“Dominguez Hills is an important partner. We are counting on you to contribute your expertise to help us solve our big challenges.”
That was the central message Mayor of Long Beach Rex Richardson conveyed during an official campus visit on March 9. Three months into his first mayoral term, the Toro alumnus is eager to establish partnerships between the city and CSUDH, with the intention of creating more opportunities for Toros to enter public service.
Richardson began his visit with a meeting with President Thomas A. Parham, then embarked on a campus tour before sitting down with students, faculty, and staff to discuss his goals as mayor and his personal connection with CSUDH.
He opened by remarking upon the campus’ dramatic transformation, noting with a smile that it “looks nothing like it did in 2001,” when he was a first-year student. He went on to describe his family history and how his tenure at CSUDH enabled him to “put down roots” in Southern California. Not only did Richardson meet his future wife in the student government offices, but he also served as president of Associated Students, Inc.–a leadership experience which he says primed him for public service.
“Here’s where I learned about advocacy and representation,” he said. “We wanted to make a meaningful difference.”
Richardson spoke about the urgent need for retaining talented, local professionals in civil service, and mentioned several initiatives he is undertaking to meet that skills gap. His office is working with AmeriCorps to establish a two-year public service fellowship for college graduates, and is also seeking to establish a public service pathways preference for graduates of CSU Long Beach and CSUDH.
“Simply by graduating from those institutions, you are locally trained and you have community contacts–you are prepared for public service,” he said.
Richardson made sure to emphasize the need for students from all academic backgrounds, and touted the benefits of his own humanities degree. Originally a business major, he had switched to philosophy due to its engaging classroom debates and discussions.

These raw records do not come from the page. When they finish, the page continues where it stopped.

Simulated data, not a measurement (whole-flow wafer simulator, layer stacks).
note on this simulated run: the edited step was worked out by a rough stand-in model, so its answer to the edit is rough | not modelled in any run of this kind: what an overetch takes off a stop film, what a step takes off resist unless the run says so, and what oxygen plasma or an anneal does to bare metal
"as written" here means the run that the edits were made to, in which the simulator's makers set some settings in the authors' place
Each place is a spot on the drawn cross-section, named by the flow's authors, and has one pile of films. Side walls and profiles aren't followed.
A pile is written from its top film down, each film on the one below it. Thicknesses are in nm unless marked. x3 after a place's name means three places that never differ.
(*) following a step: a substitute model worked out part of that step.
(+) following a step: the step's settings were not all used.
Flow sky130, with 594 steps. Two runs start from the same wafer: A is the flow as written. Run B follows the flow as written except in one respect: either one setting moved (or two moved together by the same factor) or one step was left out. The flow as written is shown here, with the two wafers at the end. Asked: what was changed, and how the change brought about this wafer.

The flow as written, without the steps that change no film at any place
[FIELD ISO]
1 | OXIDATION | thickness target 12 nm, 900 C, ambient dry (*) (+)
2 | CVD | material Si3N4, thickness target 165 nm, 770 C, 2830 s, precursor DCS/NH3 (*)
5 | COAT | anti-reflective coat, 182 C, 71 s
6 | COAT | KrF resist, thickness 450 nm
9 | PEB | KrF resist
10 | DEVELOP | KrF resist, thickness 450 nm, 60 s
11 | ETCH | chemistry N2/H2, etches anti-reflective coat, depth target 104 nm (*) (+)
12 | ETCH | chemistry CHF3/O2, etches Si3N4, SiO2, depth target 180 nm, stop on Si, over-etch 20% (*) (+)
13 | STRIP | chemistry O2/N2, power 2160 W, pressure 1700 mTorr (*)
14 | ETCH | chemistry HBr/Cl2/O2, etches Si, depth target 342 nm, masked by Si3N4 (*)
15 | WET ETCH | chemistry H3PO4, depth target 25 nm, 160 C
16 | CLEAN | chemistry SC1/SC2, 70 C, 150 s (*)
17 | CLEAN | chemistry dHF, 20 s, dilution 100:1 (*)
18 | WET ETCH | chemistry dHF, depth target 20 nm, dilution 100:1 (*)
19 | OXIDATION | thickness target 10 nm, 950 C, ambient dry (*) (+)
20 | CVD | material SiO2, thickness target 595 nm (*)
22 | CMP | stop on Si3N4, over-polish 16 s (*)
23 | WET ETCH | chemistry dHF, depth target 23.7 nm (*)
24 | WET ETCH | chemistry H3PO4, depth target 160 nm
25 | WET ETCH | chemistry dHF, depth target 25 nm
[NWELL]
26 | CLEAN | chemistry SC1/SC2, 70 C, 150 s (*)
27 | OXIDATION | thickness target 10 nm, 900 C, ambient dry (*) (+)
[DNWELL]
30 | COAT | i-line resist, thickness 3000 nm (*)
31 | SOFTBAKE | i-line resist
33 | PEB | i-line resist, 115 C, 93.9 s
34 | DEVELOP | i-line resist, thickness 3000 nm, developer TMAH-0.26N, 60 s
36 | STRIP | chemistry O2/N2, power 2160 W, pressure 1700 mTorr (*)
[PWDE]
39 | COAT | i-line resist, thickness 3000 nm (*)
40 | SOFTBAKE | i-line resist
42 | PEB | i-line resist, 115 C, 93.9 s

“Philosophy challenged me,” he said. “I felt philosophy was an incredible program because it prepared me to speak, write, and think critically. If you can develop those competencies, they’ll benefit you throughout your whole life.”
Before wrapping up his visit, Richardson made sure to stop by the ASI office to engage with student leaders, hear about their priorities, and offer pearls of wisdom.
“Stay close,” he advised them. “All the relationships, all the connections you have here–who knows where it goes!”